Paige , 136 F.3d at 1020 n.11 (cleaned up); cf . Williams , 354 F.3d at 510 (noting that even if the distinction between the package in Jacobsen and the home crafted in Allen to exclude the home from the private search exception did not apply in Williams , the initiating private search was exceeded when the officer looked under a sink, where the private party had not looked). Moreover, given Enrico's (and perhaps his grandson's) free access to the apartment during the time that passed between the first search and Trooper Benjamin's entry, there is no way to know whether additional items had been moved or revealed. And to the extent any findings of fact might have spoken to the respective scopes of the two searches, the suppression court made none, and we are not free to speculate.
My substantive concerns with the lower court's ruling on this novel and important issue, informed by the clear suitability of this case for review under Pa.R.A.P. 1114, are the primary source of my disagreement with this Court's decision to forfeit the opportunity to issue a precedential decision on this important issue. My view also is informed by how vividly this case illustrates broader institutional concerns with dismissing cases as improvidently granted, especially when, as here, all of the customary reasons for deciding a discretionary appeal are present and no apparent procedural, evidentiary, or prudential concern militates otherwise.
I cannot ignore the efforts, expectations, and expenses that ensue when we grant allowance of appeal. When we accept discretionary review of a case, we trigger an extensive, time-consuming process involving the investment in time and treasure of numerous people, including parties, attorneys, and supporting staff. Decisions must be made, records reviewed, strategies devised, and briefs drafted and submitted. Then there are the preparations for oral argument, which we admonish attorneys to approach rigorously and with command of their cases and the legal issues at bar. Finally there is oral argument itself, which often requires burdensome travel and the rigors of appearing before us.
We also invite amicus curiae briefs, such as those filed on behalf of both sides in this case—the American Civil Liberties Union of Pennsylvania and the Public Defender Association of Pennsylvania in support of Capriotti, and the Pennsylvania District Attorneys Association in support of the Commonwealth. Not infrequently, these briefs are prepared by attorneys working on a pro bono or discounted basis, diverting considerable amounts of time from their paying practices, or by public interest attorneys, who divert their already scarce resources to the task.

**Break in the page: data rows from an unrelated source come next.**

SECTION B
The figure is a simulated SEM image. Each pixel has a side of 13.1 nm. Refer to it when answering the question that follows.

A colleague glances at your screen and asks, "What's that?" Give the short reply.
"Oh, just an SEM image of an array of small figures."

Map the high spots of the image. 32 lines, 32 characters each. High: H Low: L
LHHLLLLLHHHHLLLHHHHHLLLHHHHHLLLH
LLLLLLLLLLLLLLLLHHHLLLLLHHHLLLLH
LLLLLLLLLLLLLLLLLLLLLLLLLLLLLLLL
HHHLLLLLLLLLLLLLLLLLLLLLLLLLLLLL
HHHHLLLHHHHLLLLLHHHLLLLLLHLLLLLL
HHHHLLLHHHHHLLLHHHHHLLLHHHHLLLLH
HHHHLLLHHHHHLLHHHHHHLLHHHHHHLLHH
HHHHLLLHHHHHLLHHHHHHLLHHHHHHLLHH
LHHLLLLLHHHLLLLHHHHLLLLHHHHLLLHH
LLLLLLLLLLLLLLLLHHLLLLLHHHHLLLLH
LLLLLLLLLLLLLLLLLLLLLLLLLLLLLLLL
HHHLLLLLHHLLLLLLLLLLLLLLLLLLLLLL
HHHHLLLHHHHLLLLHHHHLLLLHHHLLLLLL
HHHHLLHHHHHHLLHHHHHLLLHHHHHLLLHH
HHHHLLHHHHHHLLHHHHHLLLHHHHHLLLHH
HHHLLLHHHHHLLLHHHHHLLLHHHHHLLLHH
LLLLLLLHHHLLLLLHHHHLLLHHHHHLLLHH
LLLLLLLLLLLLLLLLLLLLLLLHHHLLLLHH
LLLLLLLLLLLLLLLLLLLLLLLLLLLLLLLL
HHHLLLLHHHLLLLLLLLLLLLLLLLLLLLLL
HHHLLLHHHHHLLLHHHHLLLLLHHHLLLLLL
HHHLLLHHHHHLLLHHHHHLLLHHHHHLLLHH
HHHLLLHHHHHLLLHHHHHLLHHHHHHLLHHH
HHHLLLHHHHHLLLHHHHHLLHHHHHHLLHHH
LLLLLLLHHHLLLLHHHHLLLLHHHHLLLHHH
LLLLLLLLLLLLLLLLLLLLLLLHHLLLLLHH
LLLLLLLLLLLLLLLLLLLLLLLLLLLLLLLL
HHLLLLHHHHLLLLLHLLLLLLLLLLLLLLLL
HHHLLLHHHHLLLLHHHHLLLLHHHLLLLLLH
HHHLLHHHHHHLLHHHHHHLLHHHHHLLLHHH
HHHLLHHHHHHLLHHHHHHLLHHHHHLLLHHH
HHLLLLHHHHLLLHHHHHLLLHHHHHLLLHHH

The question presented is novel and consequential. The evidentiary record is more than sufficient to sustain a ruling supported by a framework against which future cases can be measured. And the issue as to which we granted review, as well as its underlying predicates, have been advocated exhaustively at each level by capable professionals zealously fulfilling their duties to their respective clients. They deserve substantive consideration. I don't believe this Court allowed this appeal improvidently. I respectfully dissent.
Justice Donohue joins this dissenting statement.